I am filled with pride and joy with every "first".

I am warmth, comfort, security, and sustenance.
I am mother.

She gazes intently at my face as she feeds.
Her smiles break out as milk drips down the corners of her mouth.
She turns her head at the sound of my voice,
quiets and calms as she feels my arms.
Right now, in this moment, I'm mommy.  I am the foster mom...not a babysitter, an impostor, or a pretender.

Simply because that's what she needs. That's what God designed every new baby to need. 
I can be that for her. 
I know how to be a mom.
Even if its only for a while.




What is it like to foster parent a newborn?
Its just like parenting your own newborn...without the leaky boobs and stitches down under. 

What is it like to say goodbye?
I'll let you know when that day comes. 



One day at a time. 
Today I'm going to give her as much love as she needs. 

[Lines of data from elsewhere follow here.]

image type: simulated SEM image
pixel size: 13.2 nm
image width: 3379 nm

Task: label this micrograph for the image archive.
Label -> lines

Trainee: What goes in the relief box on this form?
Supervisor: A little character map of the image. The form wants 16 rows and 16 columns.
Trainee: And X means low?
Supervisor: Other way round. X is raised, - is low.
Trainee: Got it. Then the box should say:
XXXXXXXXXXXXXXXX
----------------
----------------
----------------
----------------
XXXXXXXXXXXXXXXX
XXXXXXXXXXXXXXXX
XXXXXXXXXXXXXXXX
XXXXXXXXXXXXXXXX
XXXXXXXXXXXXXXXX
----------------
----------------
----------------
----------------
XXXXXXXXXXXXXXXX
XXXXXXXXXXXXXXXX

"Therefore do not worry about tomorrow, for tomorrow will worry about itself. Each day has enough trouble of its own."  Matthew 6:34



2 comments:

Lynnea Hameloth said...

Carla, thank you for sharing your heart. This was beautiful <3

Gigi said...

Thank you for that. I have always wanted to foster but we can't for personal reasons. When I mention it to other people they always say what you mentioned, " Oh I could never do that, it would be to sad." Of course it would be sad. It's not something that you do to fill a void in ourselves, it is something you do to fill a void in someone else. It's costly. But for every ounce of love that is poured out, for every bit of pain endured, the reward is eternal. The love that we pour out in this life we get to take with us to the next. In the end we will fully understand that it is more blessed to give than to receive. And I know that she has already been such a blessing to you.